Meanwhile, other players whose greatness might have eluded us at the time -- such as Bert Blyleven, Tim Raines, Don Sutton and Alan Trammell -- have been elected to the Hall.
So it's a dangerous game thinking that you are seeing a future Hall of Famer in mid-career.
But I'm going to make the call right now: Zack Greinke is going to the Hall of Fame.
Greinke was just added to the All-Star Game roster on Thursday. It will be his fifth All-Star appearance. Greinke has some nice bonafides: He's a Cy Young Award winner, finished second another year, he's a two-time ERA champion and, this is crazy, he's only 34. But by year's end, Greinke could have a higher career WAR than Juan Marichal, Don Drysdale, Dennis Eckersley, Jim Bunning and certainly the short-career legends like Sandy Koufax and Whitey Ford.

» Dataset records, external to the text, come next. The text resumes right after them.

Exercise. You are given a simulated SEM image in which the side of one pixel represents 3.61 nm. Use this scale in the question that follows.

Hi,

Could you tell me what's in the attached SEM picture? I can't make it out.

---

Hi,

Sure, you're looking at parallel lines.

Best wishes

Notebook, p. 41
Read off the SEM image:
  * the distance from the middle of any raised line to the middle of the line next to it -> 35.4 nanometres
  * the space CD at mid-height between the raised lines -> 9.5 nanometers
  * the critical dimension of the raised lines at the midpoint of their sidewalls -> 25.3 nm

The thing about Greinke is … well, stop right there, there is no one "thing" about him. He's one of the most fascinating, strange and thought-provoking athletes I've covered in my way-too-long career. I'm going to police myself here and not just go off telling a bunch of Greinke stories, because the point here is something different.
So the thing about Greinke that fits our point here is that he's a thoroughly modern pitcher. Greinke-types simply did not exist before, say, 2000. Before then, pitchers completed games. Greinke doesn't. He has made 400 starts in his big league career, and he has completed 16 of them. In baseball history, only Kyle Lohse and Jeff Suppan have started 400 games and had a lower complete-game percentage:
- Lohse, 418 starts, 12 complete games, 2.2 percent
- Suppan, 417 starts, 16 complete games, 3.8 percent
- Greinke, 400 starts, 16 complete games, 4.0 percent
- John Lackey, 446 starts, 18 complete games, 4.04 percent
- Steve Trachsel, 417 starts, 20 complete games, 4.8 percent
Pitchers back then threw shutouts. Greinke doesn't. Well, he can't because he hardly ever completes games. Greinke has only five shutouts in his career, which old-timers will tell you is the same number of shutouts that Bob Gibson had. In 1968. In June.
Greinke lacks so many of the traditional touchstones that people reach for when thinking about all-time great pitchers. He has never won 20 games in a season -- heck, he has only won more than 17 once. Greinke has never struck out 250 in a season or pitched 230 innings or whatever old-fashioned standards are called to mind.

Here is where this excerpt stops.